# trig identities

• Jan 31st 2011, 10:50 AM
frankinaround
trig identities
Verify the given identities : (for this post the letter T will = angle theyta)

a) Sin 3T = 3 sinT - 4 sin^3T (hint 3T=2T+T)
b) cos 3T = 4cos^3T-3cosT

I used the trig identites I know to break them down, but I couldnt get it to the form of a and b. for example, for A I got this :

sin3T = sin(2T+T) = sin2t x cosT + cos2T x sinT =
1. (2sinT x cosT)cosT + (cos^2(T) - sin^2(t))sinT =
2. 2sinTcosT^2 + sin(T)cos^2(T)-sin^3(T) =
3. sin(T) (sin(T)cos^2(T) +cos^2(T)-sin^2(T))
But I get stuck at 3. Dont see how he gets 3sinT-4sin^3T as the answer. same problem with problem B. Can someone show me the light?
• Jan 31st 2011, 11:03 AM
Quote:

Originally Posted by frankinaround
Verify the given identities : (for this post the letter T will = angle theyta)

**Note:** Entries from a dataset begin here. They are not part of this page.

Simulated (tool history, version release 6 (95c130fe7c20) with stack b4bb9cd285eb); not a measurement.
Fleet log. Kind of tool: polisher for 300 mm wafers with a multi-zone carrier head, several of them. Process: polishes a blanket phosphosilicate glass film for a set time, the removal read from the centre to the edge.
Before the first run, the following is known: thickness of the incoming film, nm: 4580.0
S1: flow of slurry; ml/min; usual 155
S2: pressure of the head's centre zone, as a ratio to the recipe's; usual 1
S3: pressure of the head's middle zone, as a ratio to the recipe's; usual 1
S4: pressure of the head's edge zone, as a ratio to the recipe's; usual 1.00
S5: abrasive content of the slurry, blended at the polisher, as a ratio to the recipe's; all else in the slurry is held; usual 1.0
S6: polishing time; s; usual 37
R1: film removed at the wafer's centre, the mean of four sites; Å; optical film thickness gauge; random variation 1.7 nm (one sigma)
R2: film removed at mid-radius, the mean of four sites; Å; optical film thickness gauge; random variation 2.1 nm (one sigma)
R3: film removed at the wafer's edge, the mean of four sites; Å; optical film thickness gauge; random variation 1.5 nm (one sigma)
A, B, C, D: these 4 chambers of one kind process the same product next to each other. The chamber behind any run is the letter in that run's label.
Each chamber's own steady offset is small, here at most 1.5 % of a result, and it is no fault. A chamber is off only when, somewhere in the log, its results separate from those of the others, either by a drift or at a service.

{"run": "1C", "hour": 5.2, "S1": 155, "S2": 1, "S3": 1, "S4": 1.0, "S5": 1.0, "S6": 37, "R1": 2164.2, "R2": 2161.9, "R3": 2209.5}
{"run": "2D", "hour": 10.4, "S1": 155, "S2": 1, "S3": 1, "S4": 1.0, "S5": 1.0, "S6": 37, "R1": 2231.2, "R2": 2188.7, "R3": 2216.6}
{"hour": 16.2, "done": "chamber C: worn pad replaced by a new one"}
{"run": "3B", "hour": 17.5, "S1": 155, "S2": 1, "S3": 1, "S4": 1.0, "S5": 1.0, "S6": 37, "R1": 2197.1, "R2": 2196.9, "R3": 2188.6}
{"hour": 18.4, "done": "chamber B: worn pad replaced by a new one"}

a) Sin 3T = 3 sinT - 4 sin^3T (hint 3T=2T+T)
b) cos 3T = 4cos^3T-3cosT

I used the trig identites I know to break them down, but I couldnt get it to the form of a and b. for example, for A I got this :

sin3T = sin(2T+T) = sin2t x cosT + cos2T x sinT =
1. (2sinT x cosT)cosT + (cos^2(T) - sin^2(t))sinT =
2. 2sinTcosT^2 + sin(T)cos^2(T)-sin^3(T) =
3. sin(T) (sin(T)cos^2(T) +cos^2(T)-sin^2(T))
But I get stuck at 3. Dont see how he gets 3sinT-4sin^3T as the answer. same problem with problem B. Can someone show me the light?

At line 2, you could factor out the $sinT$

$2sinTcos^2T+sinTcos^2T-sin^3T=sinT\left(2cos^2T+cos^2T\right)-sin^3T$

$=sinT\left(3cos^2T\right)-sin^3T=3sinT\left(1-sin^2T\right)-sin^3T$
• Jan 31st 2011, 12:28 PM
frankinaround
Quote:

At line 2, you could factor out the $sinT$

$2sinTcos^2T+sinTcos^2T-sin^3T=sinT\left(2cos^2T+cos^2T\right)-sin^3T$

$=sinT\left(3cos^2T\right)-sin^3T=3sinT\left(1-sin^2T\right)-sin^3T$

Hey what trig identity did you use to change 3sinTcos^2T into 3sinT(1-sin^2T) ?
• Jan 31st 2011, 12:30 PM
$cos^2T+sin^2T=1$
$\Rightarrow\ cos^2T=1-sin^2T$